No pasta sauce captures the fresh tastes of summer quite like pesto. I never crave pesto in the cold months–bring on the hearty tomato sauce–but come summer, pesto is what I want.
Fresh basil is key, and so is good quality olive oil. Beyond that, pesto is surprisingly versatile in what ingredients you can use. If you can’t find pine nuts, walnuts make a good substitution. Asiago cheese is a stronger alternative to mild parmesan for a pesto with bite. Here are three of my favorite recipes, but use them as a starting point for your own pesto concoction.

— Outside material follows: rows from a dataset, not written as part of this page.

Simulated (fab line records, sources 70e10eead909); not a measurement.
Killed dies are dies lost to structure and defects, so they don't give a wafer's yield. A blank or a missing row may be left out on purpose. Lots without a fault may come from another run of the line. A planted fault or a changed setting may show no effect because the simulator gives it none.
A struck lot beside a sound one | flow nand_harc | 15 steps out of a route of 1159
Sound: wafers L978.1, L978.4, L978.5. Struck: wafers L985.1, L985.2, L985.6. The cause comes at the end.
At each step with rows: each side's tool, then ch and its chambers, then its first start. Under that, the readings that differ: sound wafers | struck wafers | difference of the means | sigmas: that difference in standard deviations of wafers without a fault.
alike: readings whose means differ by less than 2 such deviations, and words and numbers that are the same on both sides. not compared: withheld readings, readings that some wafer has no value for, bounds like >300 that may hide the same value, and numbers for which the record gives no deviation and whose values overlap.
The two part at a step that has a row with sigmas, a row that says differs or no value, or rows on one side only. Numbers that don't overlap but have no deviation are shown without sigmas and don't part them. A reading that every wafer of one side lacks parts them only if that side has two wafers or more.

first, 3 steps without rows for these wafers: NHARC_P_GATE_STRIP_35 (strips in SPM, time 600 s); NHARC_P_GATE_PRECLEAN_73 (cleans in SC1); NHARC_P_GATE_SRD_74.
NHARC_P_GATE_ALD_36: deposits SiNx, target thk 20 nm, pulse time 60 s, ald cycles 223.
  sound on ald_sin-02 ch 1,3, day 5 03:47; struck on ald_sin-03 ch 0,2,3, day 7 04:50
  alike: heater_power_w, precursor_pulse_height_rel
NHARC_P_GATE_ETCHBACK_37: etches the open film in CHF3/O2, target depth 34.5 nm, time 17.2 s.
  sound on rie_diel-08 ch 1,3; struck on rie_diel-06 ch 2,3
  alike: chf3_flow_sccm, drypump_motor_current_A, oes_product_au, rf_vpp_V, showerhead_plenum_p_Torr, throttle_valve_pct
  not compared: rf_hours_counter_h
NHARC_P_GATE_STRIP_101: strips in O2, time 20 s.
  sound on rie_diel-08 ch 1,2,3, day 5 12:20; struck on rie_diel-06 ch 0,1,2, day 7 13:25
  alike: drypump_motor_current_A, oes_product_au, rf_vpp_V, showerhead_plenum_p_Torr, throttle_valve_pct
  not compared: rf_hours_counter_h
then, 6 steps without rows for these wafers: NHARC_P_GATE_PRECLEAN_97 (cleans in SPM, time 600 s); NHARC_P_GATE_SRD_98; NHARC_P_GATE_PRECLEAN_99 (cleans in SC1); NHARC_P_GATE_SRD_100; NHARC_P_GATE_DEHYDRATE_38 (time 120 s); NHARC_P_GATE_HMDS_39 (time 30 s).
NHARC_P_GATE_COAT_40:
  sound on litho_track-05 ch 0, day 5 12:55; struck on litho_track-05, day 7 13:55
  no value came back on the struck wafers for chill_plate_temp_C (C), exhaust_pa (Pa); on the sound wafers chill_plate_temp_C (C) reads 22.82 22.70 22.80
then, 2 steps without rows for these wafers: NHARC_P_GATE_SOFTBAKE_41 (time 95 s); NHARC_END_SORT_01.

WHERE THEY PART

Of course pesto is delicious tossed with hot pasta, but also try it as a sauce to bake on chicken and steak, stirred into tomato soup, or spread on a sandwich.
Basic Pesto
2 cloves garlic
3 cups packed fresh basil leaves
3 Tablespoons Parmesan cheese
1 cup olive oil
1/2 cup pine nuts
1. Put the garlic, basil, parmesan cheese and olive oil in a food processor or blender. Process until ingredients are blended together, but still chunky.
2. Add the pine nuts. Process just until the nuts are in small pieces.
Chili Pesto
2 cloves garlic
3 cups packed fresh basil leaves
1/2 cup Parmesan cheese
1 cup olive oil
1/3 teaspoon chili powder
1/4 cup pine nuts
1/4 cup walnuts or brazil nuts
1. Put the garlic, basil, parmesan cheese, olive oil and chili powder in a food processor or blender. Process until ingredients are blended together, but still chunky.
2. Add the pine nuts and walnuts or brazil nuts. Process just until the nuts are in small pieces.
Sun-dried tomato pesto
6 ounces sun-dried tomatoes (without oil)
3 cups boiling water
2 Tablespoons pine nuts
2 cloves garlic
2/3 cup fresh packed basil leaves
2 Tablespoons Parmesan cheese
1/4 cup fresh Italian parsley
3 Tablespoons dry white wine
1. Combine the tomatoes and boiling water. Let stand one hour until softened. Drain tomatoes, reserving 1/2 cup liquid.
2. Add all ingredients to a food processor and process until everything is minced. Add reserved 1/2 cup tomato liquid and wine. Process until well blended.